Prep 0 mins
Cook 15 mins
A delicious citrus cheesecake with a coconut-pecan crust and topped with seasonal berries (blackberries, blueberries, raspberries, and/or strawberries or fresh fruit (mango).
- 1 cup finely chopped toasted pecans
- 1 cup fresh coconut or 1 cup unsweetened coconut, shredded and toasted
- 1⁄2 cup brown sugar
- 4 tablespoons melted butter
Grand Marnier Key-Lime Filling
- 1 lb cream cheese, room temperature
- 5 ounces sugar
- 3 eggs
- 1⁄4 cup Grand Marnier
- 3 tablespoons key lime juice or 3 tablespoons lime juice
- 1 tablespoon freshly grated lime zest (or zest of 1 lime)
- 1 tablespoon freshly grated orange zest (or zest of 1 orange)
- 2 pints seasonal berries or 2 pints assorted seasonal fruit
- 3 tablespoons Grand Marnier
- 1⁄2 cup sugar
- Preheat the oven to 325°F
- In a mixing bowl, combine ingredients for the crust. Place 6 four-inch lightly buttered pastry rings on a greased baking sheet. Divide the crust mixture between the rings and pat it flat to form bottom crusts. Set aside.
- Beat the cream cheese and sugar until light and fluffy, about 5 minutes. Add the eggs one by one. Beat in the Grand Marnier, lime juice, and citrus zest.

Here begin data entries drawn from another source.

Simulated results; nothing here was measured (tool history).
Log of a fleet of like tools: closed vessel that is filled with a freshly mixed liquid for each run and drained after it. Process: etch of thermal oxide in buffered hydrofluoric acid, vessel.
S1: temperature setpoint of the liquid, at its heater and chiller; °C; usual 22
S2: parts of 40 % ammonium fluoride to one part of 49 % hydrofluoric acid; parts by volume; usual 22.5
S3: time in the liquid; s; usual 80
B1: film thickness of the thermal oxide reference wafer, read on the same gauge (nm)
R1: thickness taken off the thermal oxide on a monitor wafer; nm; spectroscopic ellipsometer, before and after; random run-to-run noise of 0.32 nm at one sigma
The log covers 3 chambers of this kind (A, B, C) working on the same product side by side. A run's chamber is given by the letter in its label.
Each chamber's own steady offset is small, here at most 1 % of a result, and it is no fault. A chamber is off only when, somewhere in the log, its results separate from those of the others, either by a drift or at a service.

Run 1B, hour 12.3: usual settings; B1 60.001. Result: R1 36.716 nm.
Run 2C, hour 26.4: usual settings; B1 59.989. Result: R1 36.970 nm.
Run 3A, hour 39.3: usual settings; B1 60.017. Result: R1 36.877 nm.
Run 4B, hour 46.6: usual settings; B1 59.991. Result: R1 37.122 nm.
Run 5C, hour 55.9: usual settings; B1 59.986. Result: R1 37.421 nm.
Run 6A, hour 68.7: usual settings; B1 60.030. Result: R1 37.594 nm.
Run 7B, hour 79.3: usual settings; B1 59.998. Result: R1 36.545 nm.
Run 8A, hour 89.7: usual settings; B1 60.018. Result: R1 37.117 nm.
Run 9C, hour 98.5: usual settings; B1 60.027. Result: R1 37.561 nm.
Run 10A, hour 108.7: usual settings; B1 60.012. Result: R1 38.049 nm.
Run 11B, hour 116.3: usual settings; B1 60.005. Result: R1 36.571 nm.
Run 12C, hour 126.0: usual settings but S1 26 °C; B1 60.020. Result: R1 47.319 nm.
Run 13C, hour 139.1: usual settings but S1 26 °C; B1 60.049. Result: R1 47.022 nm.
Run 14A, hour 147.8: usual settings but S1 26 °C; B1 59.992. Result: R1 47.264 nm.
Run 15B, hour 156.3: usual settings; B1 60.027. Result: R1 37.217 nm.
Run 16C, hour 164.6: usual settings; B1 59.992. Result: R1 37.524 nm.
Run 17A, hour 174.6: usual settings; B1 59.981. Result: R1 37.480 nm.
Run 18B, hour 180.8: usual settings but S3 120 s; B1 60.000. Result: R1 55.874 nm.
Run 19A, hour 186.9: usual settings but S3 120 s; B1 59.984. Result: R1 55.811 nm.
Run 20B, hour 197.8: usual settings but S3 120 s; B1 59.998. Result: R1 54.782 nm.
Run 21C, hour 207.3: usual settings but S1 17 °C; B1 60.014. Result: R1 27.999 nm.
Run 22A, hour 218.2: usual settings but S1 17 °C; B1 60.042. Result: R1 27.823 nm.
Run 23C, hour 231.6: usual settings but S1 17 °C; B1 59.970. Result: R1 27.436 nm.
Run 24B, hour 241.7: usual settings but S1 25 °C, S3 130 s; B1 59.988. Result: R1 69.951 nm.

- Divide the filling between the 6 pastry rings and bake the cheesecakes until set, 10-15 minutes. Remove from the oven and cool to room temperature, then refrigerate until cold.
- Fruit Garnish:.
- Mix the fruit with the Grand Marnier and sugar in a mixing bowl. Let stand until the fruit becomes soft and juicy, about 1 hour.
- To serve:.
- Run the top of a hot knife around the inside of each metal ring and unmold the cheesecakes. Using a metal spatula, transfer each cheesecake to a serving plate. Spoon the berries or fruit on top and around the cheesecakes.